Posted: 31 Dec 2014, 18:26
by msknight
I agree. If you're giving control to each other, then you need to supply the locks to each others belts. Duplicates are all too easy to get cut.

A waist belt, for that amount of time ... she must have already spent a considerable amount of time getting used to it, because forming and getting familiar with steel-on-flesh is tiring me out something chronic!!!

Re: Seeking advice concerning keyholding.

Posted: 01 Jan 2015, 18:54
by Chosen Keyholder
Thanks for all the replies.
She says she has found a way to clean it thoroughly every day while wearing it, but came to my place today to shower with it off because she felt she needed a break from it for a few minutes.
I also got the news by e-mail that my Jail Bird is supposedly on its way. For now I am locked into a CB6000 and she is holding the keys to that at her place.
We have come to agree to an asymmetrical agreement. Though I will keep the keys to her security box, she will give the keys to mine to someone else with neither that person knowing whose the keys are and what they are for, nor me knowing who has them. But only once I am in the Jail Bird.
She did admit to me that she is worried of being tempted to cheat by leaving my home while leaving the lock unlocked or even switching locks on me, and so asked if starting next time she showers at my place, that I make it a strict point that I not give her the keys, but that I unlock her myself while she is still dressed (wearing the right clothing, she can expose the lock and not much else), that I keep the lock, and put it back on and lock it on her after her shower when she is dressed again. She also said I can switch the lock anytime I want.
I also learnt while she was showing me how to do this that an erection in a chastity cage is painful as it pulls on the scrotum. I guess fantasizing too much about sex won't be too pleasant locked up in that thing.
The main reason we agreed to the asymmetrical agreement is she said she trusts herself and me, but both only up to a point. I agreed with trusting me only to a point. :D
Since she might need the keys to shower, I will keep them. The Jail Bird seems easy to clean while worn, so she will pass the key to my box to someone else.

Re: Seeking advice concerning keyholding.

Posted: 08 Jan 2015, 03:28
by Greatcornbow
Chosen Keyholder wrote:Thanks for all the replies.
She says she has found a way to clean it thoroughly every day while wearing it, but came to my place today to shower with it off because she felt she needed a break from it for a few minutes.
I also got the news by e-mail that my Jail Bird is supposedly on its way. For now I am locked into a CB6000 and she is holding the keys to that at her place.
We have come to agree to an asymmetrical agreement. Though I will keep the keys to her security box, she will give the keys to mine to someone else with neither that person knowing whose the keys are and what they are for, nor me knowing who has them. But only once I am in the Jail Bird.
She did admit to me that she is worried of being tempted to cheat by leaving my home while leaving the lock unlocked or even switching locks on me, and so asked if starting next time she showers at my place, that I make it a strict point that I not give her the keys, but that I unlock her myself while she is still dressed (wearing the right clothing, she can expose the lock and not much else), that I keep the lock, and put it back on and lock it on her after her shower when she is dressed again. She also said I can switch the lock anytime I want.
I also learnt while she was showing me how to do this that an erection in a chastity cage is painful as it pulls on the scrotum. I guess fantasizing too much about sex won't be too pleasant locked up in that thing.
The main reason we agreed to the asymmetrical agreement is she said she trusts herself and me, but both only up to a point. I agreed with trusting me only to a point. :D
Since she might need the keys to shower, I will keep them. The Jail Bird seems easy to clean while worn, so she will pass the key to my box to someone else.
Seems you've a way forward. IMO you should definitely switch the lock on her belt as she says. This arrangement definitely has prospects!

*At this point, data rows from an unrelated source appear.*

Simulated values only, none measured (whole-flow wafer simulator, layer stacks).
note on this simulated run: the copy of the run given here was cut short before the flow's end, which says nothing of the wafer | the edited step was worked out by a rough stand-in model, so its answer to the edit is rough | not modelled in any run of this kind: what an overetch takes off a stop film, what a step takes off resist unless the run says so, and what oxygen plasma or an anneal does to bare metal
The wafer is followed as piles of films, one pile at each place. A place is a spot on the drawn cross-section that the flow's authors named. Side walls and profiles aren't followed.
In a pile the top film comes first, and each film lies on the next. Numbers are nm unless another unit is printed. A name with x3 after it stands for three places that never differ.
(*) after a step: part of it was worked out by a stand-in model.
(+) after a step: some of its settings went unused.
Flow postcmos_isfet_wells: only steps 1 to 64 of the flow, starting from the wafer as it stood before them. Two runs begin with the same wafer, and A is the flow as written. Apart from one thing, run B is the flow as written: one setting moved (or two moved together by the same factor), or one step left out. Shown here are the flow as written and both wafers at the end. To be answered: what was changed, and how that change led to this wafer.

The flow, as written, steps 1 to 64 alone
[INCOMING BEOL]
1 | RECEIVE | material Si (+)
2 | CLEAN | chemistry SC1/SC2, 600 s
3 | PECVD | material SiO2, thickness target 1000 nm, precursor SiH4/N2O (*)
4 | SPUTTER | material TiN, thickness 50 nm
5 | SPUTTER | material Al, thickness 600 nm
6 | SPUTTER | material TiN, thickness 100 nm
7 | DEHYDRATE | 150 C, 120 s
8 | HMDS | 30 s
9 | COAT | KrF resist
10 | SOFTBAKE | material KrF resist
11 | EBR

Re: Seeking advice concerning keyholding.

Posted: 08 Jan 2015, 18:47
by Chosen Keyholder
Thanks Greatcornbow.

She had come back to my place to shower just this week (I like it and hate it if you know what I mean: painful erections!).
Anyway, she firmly told me that while the key to her box should always stay with me, that she has gotten used to it enough now that she knows that she can trust herself to lock herself after unlocking and give back the keys. She also said she found my unlocking her and checking afterwards to be uncomfortably arousing, so not to do it anymore. I agreed.
She also said there is no need to change the lock since she can trust herself with that.
I jokingly asked if she can trust herself enough to dispence with the belt altogether from now on.
Though she giggled at the joke, I think she meant her answer. She answered that she is not sure, and so still wants me to keep the originally agreed-on date of the first day of Spring 2016. She sees the first day of Spring to be a symbolic date of renewed life.
And she sprung something else on me. Out of the blue she gave a detailed account (it almost seemed contractual or legalistic in tone, but definitely methodical) of some rules for a relationship with her. She does not mind male friends, but is not interested in boyfriends. She also refuses to marry anyone without first knowing him as a friend for at least a year, and that she will marry no one before the first day of Spring of 2016.
She went on to say that from now on she refuses to engage in sex, kissing, passionate hugging, or easy familiarity with anyone beyond basic keyholding in my case (and apologized for asking me to check the locks the last time we had met). Then she asked if a woman sprang such rules on me, whether I could accept. A 'yes' just slipped out of my mouth seemingly unconsciously, still mesmerised by her (hyper?)methodical approach to relationship building.
Then she said, emphasizing once more that she only wants a friend and not a boyfriend, that she doesn't mind if I give her short hugs or hold her hands, even in public.
Then to my surprize we ended up speaking a lot about marriage and other subjects, yet always in the generic of her marrying someone or me marrying someone, never specifically me and her, but I couldn't help but feel she had me in mind and was just trying to create distance. She added she feels no obligation towards a man until marriage and does not expect it in return. She told me she can comfortably discuss this openly with me since now she knows there will be no rush.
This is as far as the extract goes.